Each of these kings at least started good or were good except in the case of certain issues. But none was on the level of the best in King David. Following these kings, there were a series of bad kings before once again good kings arose. They were: Joash, Amaziah, Uzziah and Jotham. Finally following these kings we hear of two of the best kings, who are compared to David favorably: King Hezekiah and King Josiah. During their time we read about festival events that exceeded those times of the good kings.

Generations struggle that follow even the best generations. There is always the dangers for generations that wise Solomon outlines:

There is a generation:
1) curses it's father
and does not bless it's mother (Proverbs 30:11 )
2) pure in its own eyes
yet is not washed from its filthiness (Proverbs 30:12)
3) oh, how lofty are their eyes!
and their eyelids are lifted up (Proverbs 30:13)
4) whose teeth are like swords
and whose fangs are like knives
to devour the poor from off the earth
and [to devour[ the needy from among men. (Proverbs 30:14)

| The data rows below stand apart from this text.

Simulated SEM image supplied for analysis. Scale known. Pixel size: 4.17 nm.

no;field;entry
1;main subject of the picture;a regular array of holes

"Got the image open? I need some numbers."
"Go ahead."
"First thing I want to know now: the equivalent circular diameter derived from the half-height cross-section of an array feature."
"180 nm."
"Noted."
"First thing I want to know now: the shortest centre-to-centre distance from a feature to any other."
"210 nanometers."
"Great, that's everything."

These may seem like they only apply to the evil ones on earth, but they can also apply to the good people and movements as things degenerate after them or to the remnant of evil that is pointed out during their lifetime. For one example, Jehosophat is given warning by Elijah during his lifetime of this ties to King Ahab. He is not like his "father" King David in this regard.

Another book of wisdom, the book of James, points out the importance of the meekness of wisdom (James 3:13). This is in contrast to the bitter envy and self-seeking of the generations found in Proverbs 30 (James 3:14).

What I have noticed more and more as a Christian is that bitter envy and self-seeking are on the rise rather than the meekness of wisdom. In Jesus' day, his sect, either during his lifetime or following, became known as the Nazarene sect. He tried to convince four other sects to show the meekness of wisdom: the Sadducees, the Essenes (the Qumran community), the Pharisees and the Zealots. Yet they were very reluctant and only after his crucifixion to we read in Acts that many Pharisees believed and joined the Nazarene sect.

This is how sects that perhaps even had a good beginning can become the enemy of the best. In our day, the sects of liberals, conservatives, evangelicals and higher life movements (includes charismatics and holiness movments) are satisfied with holy means set apart or separate.

I would ask them to show the meekness of wisdom. I would also ask these generations to consider that while they may be good in many regards, their goodness may be the enemy of the best in hindering an objective hearing of the evidence on the definition of holy. James 3:14 warns against boasting and lying against the truth. This is sometimes more subtle than blatant for the good rather than the evil. King Asa and King Jeroboam were good kings, yet they should not be smug just because they are not like King Ahab. The good often does not like to acknowledge the best, because that requires a lack of envy and a supply of meekness. It is easier instead to boast that we are better than someone else. That requires no lack of envy and there is no need for meekness to show up.

I myself would rather meekly see the wisdom of the best of God's servants and then find a new reformation coming to us once again, than defend some sort of goodness and hinder another day like that of a King Hezekiah or a King Josiah. We had our warnings in the 20th century from people like Keith Green and Leonard Ravenhill. We also had warnings from people like Francis Schaeffer, Ray Stedman and R. A Finlayson, where we witnessed a desire for something better than these present day sects had to offer. What has happened to that longing?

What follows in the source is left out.